Feelgoodenomics? A national smiley & good story could save Afghanistan

RASHMEE ROSHAN LALL April 17, 2014

Smiley FlowersA national good mood could be the saving of Afghanistan, if a Nobel Prize-winning economist’s theories are anything to go by. But let me be exact. Yale Professor Robert J Shiller did not specifically mention Afghanistan, just his general sense of how stories can muffle our “animal spirits” or make them stronger… “we seem to be at the mercy of our narratives”.

Professor Shiller was describing a recent visit to Japan. He says he was struck “by the positive impact of the economy-related stories on people’s thinking and behavior”. It was barely 13 months after Prime Minister Shinzo Abe assumed office and launched his program of monetary and fiscal stimulus and structural reform. Professor Shiller found that the impact on Japanese confidence was so profound the output gap (the difference between actual and potential GDP) perceptibly narrowed. According to the IMF, no less.

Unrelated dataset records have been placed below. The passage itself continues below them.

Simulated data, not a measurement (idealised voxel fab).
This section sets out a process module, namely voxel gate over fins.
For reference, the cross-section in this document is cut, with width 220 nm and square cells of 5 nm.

When he met the Japanese Prime Minister, says Professor Shiller, he noticed that he “sticks to the script” and tells a strong, confidence-inspiring story of “aggressive and definitive action against an economic malaise that has plagued Japan for decades.”

It’s all wonderfully revivifying. The appeal to patriotism also helps because “nationalism, after all, is intrinsically bound up with individual identity. It creates a story for each member of the nation, a story about what he or she can do as part of a successful country.”

But that’s Japan. What of broken countries like Afghanistan, whose story has been so fraught for so long that’s it hard to believe in the magic of a compelling new narrative?

Professor Shiller should know. He and George Akerlof have just written ‘Animal Spirits: How Human Psychology Drives the Economy and Why It Matters for Global Capitalism’. It’s a plea for more feelgood of the tangible sort.